I am a kid and you are teaching me graphs of :

y1: f(x)=x+x.. (N times) (N=3) = x+x+x
y2: f'(x)=3
y3: g(x)=x^2
y4: g'(x)=2x.

Come on man, you know you are losing this. Face the reality .... for how many days more, will you keep contradicting yourself ?

Look you say *****your***** f(x) = x + x + x .. (N times) but f(x) != x^2.
OK. As I said earlier, I agree to that.

Now listen carefully, 'coz you seem to either ignore this; or pretend that you don't understand it :

If you define f(x) = x + x + ... (N Times) and then generalize it for N=x;
you restrict the domain of x to Natural numbers only, because N can take only natural number values and so can x, when N=x (LOL, 6=x).
So, how the hell does you graph become continuous, man ???
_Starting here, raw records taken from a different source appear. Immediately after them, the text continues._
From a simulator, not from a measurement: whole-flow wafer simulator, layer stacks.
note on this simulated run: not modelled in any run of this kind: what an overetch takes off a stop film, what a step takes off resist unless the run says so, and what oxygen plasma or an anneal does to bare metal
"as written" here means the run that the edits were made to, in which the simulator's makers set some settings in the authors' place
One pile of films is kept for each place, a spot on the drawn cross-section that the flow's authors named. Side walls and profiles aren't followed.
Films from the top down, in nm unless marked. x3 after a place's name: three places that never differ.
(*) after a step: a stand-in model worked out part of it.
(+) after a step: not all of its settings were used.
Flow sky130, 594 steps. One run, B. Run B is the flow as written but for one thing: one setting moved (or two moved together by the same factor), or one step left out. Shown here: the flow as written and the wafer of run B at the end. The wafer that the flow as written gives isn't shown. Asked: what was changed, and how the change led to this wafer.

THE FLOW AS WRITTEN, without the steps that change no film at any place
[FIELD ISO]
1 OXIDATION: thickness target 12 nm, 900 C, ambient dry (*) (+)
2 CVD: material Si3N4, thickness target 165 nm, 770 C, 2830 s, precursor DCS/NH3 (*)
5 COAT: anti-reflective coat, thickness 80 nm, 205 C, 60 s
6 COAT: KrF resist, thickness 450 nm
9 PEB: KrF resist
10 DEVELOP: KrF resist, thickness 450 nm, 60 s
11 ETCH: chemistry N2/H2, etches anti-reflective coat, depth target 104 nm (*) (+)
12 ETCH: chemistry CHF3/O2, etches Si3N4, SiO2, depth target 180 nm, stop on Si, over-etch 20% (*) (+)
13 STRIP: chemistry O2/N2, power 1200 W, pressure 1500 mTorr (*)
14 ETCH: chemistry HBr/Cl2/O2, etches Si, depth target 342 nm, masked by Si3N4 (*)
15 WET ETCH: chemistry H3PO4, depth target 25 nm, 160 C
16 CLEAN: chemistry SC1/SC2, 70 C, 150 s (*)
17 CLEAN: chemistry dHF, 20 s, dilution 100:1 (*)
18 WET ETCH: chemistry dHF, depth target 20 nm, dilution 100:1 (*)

If you had defined f(x) = x + x + x + ... (x times) = x^2, the graph would have been continuous, 'coz then you don't restrict the domain to natural numbers. The domain is real numbers.
I would also like to remind you ... I never again said f(x) = g(x). I am trying to disprove you by your own (vague) conditions and arguments, but you seem to keep circling around N and never getting to the point.

And btw, the 0/0 was an example of how vague your generalizations can be.